Using mmap(), map some of the file to the unmapped virtual address calculated earlier. You will need a flag to force mmap() to use the address you specify. Since physical memory is, in reality, shared by everything in the computer, you will need another flag to indicate that these mappings are shared (the way memory is kept from some processes is by not mapping it). The protection should be read and write since this memory will be used for data, and the size should be one page since in a paged system memory is always allocated one page at time. The offset into the file doesn't matter for the moment, but zero is the easiest.
When calling mmap(), check to make sure that it succeeded. You may like to double check that the address of the mapping matches what you asked for, although if you gave the right flags mmap() should fail if it can't use the address you specified. Since you needed to open() the file to do the mapping you should close() it immediately after the mapping is done. Mapped files do not need to be kept open.
To test the mapping, write some data into addresses that were previously causing segfaults, i.e. the first unused address and above, which is our first page. If the mapping is working and the flags are correct, not only should the accesses no longer segfault, but the written data should appear in the file in the corresponding locations, which is the frame in physical memory. Since the file could easily end up with binary data in it, you may like to view it using the hexdump command, particularly with the option for canonical display.
The main advantage of a paged system is that it can allocate frames from anywhere in memory but that this variety of locations will look like one contiguous block to the process. Using mmap(), we already have the ability to do something like this, but since we will be doing it a lot it is worth writing a special function for the mapping.
The function should take two arguments, one of them being a page number and the other a frame number. When it is called it will attempt to map the requested frame from `physical' memory (which will be some offset into the file) into the requested page, where page 0 is considered the first page after the calculated segment break. It is easiest to treat a failure of mmap() as fatal, so if it fails simply output the error and exit. If it succeeds, return the address of the newly mapped page.

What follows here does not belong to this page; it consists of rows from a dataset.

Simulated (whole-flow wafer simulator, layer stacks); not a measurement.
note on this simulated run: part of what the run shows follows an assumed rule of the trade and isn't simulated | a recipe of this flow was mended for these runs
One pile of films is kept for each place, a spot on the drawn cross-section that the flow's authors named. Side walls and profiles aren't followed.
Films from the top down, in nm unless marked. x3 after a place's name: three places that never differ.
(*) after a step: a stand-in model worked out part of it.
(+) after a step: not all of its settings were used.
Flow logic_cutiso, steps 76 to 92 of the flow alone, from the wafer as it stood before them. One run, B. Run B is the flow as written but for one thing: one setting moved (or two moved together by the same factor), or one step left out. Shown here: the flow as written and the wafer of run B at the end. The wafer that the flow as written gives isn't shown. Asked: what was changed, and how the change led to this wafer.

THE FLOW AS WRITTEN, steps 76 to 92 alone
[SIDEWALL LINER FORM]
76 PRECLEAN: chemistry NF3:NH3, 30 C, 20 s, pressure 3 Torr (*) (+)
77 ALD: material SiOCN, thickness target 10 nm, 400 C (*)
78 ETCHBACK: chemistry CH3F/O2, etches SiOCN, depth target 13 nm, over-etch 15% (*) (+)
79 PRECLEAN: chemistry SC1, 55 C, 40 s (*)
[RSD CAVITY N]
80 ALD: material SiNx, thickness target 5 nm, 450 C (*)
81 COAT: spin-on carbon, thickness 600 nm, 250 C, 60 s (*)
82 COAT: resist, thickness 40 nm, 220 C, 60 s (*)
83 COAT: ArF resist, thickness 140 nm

The main() of your program should now be empty, with the mapping being done in this function. To test your function, call it twice, mapping two frames which are not next to each other into two pages which are. Then, starting from the first address of the first page, write some data into all the locations up to the last address of the second page. This should be done in one loop, and that loop should not care where the break between the two pages is.
Have a look in the memory file (using hexdump) to see that the data you wrote went into two separate regions. If it's not clear, you may like to run your program again after having regenerated the memory file to fill it with zeroes, as hexdump skips zeroes. You should see that the break between the two regions was invisible to your program as a result of the mappings you set up.
The usual way programs allocate memory is to ask for a certain amount of it. To keep things simple, we will write an allocator that allocates a number of pages.
Declare a global array which will keep track of the frames that have been been mapped to each page. The array is a pagetable, and the index to the array is a page number. In your mapping function, after the mmap() has been successfully performed, record the mapping by assigning the frame number that was requested to the pagetable, indexed with the page number that was requested.
You should test this addition to your program by adding a printout of the page table in main().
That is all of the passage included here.